PebblyPrattle

Much Ado about Nuthin'

Sunday, December 11, 2005

Re-connecting

I've been shopping the past days and finding it very enjoyable. I have found lovely gifts for friends and family (and some stuff for me) (ofcourse:))... But it's been pleasant. I've met up with no one in particular, but people seem to be friendly and enjoying the season for the most part.

The Christmas lights are up ~ and coming home to them last night was invigorating. I love seeing the houses in the neighborhood twinkling in the snow.

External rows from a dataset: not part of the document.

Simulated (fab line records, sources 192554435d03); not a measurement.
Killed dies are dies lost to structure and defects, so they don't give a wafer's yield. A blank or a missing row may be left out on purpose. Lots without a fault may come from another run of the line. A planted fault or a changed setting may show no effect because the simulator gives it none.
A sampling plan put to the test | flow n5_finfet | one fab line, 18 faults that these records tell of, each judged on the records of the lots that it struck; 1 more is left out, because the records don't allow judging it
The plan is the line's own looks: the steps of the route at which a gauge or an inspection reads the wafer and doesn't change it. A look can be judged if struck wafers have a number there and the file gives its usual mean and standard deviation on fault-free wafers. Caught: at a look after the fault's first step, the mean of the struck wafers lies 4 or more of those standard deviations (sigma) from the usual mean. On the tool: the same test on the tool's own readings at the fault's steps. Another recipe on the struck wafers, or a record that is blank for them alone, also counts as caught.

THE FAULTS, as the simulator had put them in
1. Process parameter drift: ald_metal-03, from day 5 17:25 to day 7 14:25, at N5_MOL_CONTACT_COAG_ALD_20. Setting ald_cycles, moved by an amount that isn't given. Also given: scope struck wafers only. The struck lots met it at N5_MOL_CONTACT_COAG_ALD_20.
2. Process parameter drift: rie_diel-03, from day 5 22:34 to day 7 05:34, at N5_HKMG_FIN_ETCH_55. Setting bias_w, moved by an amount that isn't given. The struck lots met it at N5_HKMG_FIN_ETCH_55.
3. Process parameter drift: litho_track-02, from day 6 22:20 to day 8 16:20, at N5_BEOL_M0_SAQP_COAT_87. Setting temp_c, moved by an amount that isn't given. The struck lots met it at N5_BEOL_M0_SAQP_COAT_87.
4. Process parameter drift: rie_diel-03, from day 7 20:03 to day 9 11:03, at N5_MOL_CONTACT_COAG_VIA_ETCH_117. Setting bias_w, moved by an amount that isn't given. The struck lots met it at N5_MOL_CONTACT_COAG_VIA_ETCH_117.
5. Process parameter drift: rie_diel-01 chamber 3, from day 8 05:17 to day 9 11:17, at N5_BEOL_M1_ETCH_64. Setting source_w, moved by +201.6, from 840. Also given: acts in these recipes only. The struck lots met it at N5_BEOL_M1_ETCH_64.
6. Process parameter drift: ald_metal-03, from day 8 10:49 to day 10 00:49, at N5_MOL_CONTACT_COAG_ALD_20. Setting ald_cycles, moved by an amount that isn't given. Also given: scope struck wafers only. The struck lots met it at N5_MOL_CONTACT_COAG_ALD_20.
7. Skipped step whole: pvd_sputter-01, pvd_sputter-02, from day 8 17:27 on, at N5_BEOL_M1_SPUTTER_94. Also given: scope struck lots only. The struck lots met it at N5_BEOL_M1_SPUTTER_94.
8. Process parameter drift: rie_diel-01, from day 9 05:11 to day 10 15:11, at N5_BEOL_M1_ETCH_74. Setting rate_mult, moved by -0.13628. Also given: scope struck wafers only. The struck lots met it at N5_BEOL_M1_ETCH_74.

I was thinking this morning about this guy I usually run into around Christmas. For some reason there are a certain few from my past for no particular reason I will see to exchange pleasantries with. This one I mentioned is named Trent. I went to to school with his brothers ... and his sister, too, I spose, but she was just little. In a school like the one I attended you go to school with everyone, from Kindergarten through High School. It was small and everything was combined in a way. But I love meeting up with Trent, such a sweet handsome fellow with great energy. I hope I see him again.

I remember being at their house when in 5th grade. We had a class campout in their backyard (which was acres and acres...) And the house was custom designed and built by their father. It was a castle, truly huge, and magical ~ logs on the outside and inside tongue in groove siding through out. The space was efficient and every corner utilized, but still roomy and so home-y even in it's enormity. I had never imagined putting kid's beds on stilts, but they made them that way, and the children would climb a ladder to go to sleep. It never occurred to me then that I went to school with the obscenely wealthy. It was like going to amusement parks to play at these places, and then to return to my own home,.... a little more excited about the potential of things..

But the year we camped out I was with my best friend Kathy who I loved so dearly and still do. I still miss her and look for her sometimes in the ethers of the internet.... But, she and I, we shared our own tent and chattered and whispered in the night. After a few days we got tired of being dirty and went to the creek to wash with bar soap, where we ended up with leeches and sticky hair. One night I can remember there was kind of a ruckus and the barn lights were on... we must have fallen asleep outside because I saw stars and the moon when I woke a little. I saw Kathy get up and leave, but I fell right back to sleep. In the morning I found out that a foal had been born. She got to see it and I missed it. I missed missing it and still do. But was happy for her ~ It was a memory she carries of that trip that I will never have. She is unique from me in that way. In many ways, she is unique, ofcourse, but when you are young it doesn't occur to you until later that the friends in your childhood are separate from you with their own perceptions of the past. You don't learn that 'til later....

I have a wonderful memories of being with Kathy. In the morning, she would get to school early to meet me and we would trade clothes ~ I would put on what she wore and she would put on what I had worn. One time I cut her hair with my school scissors and her mother, our gym teacher, didn't get mad at all ~ We all wanted layers like Farrah Fawcett. We used to hyperventilate and squeeze each other 'til we passed out, and come back to tell what visions we saw (uh, her mom did put a stop to that...). Once I spent the night and she knocked me over on the steps and held me down to unhook my bra, I was terrified because she was so strong, but then she jumped off the steps laughing. I was such a girly-girl and she so rough and rowdy, but both so wild and ornery. It felt like what having a sister would be like. I have sisters, but they are older and like mothers or aunts to me. She was my opposite and also my same.

I read last year that Trent's dad died. I was saddened to learn about that, and I hope I can tell him that I remember his dad and the things he built.

It overwhelms me, the thought of the energy we put into building a whole life.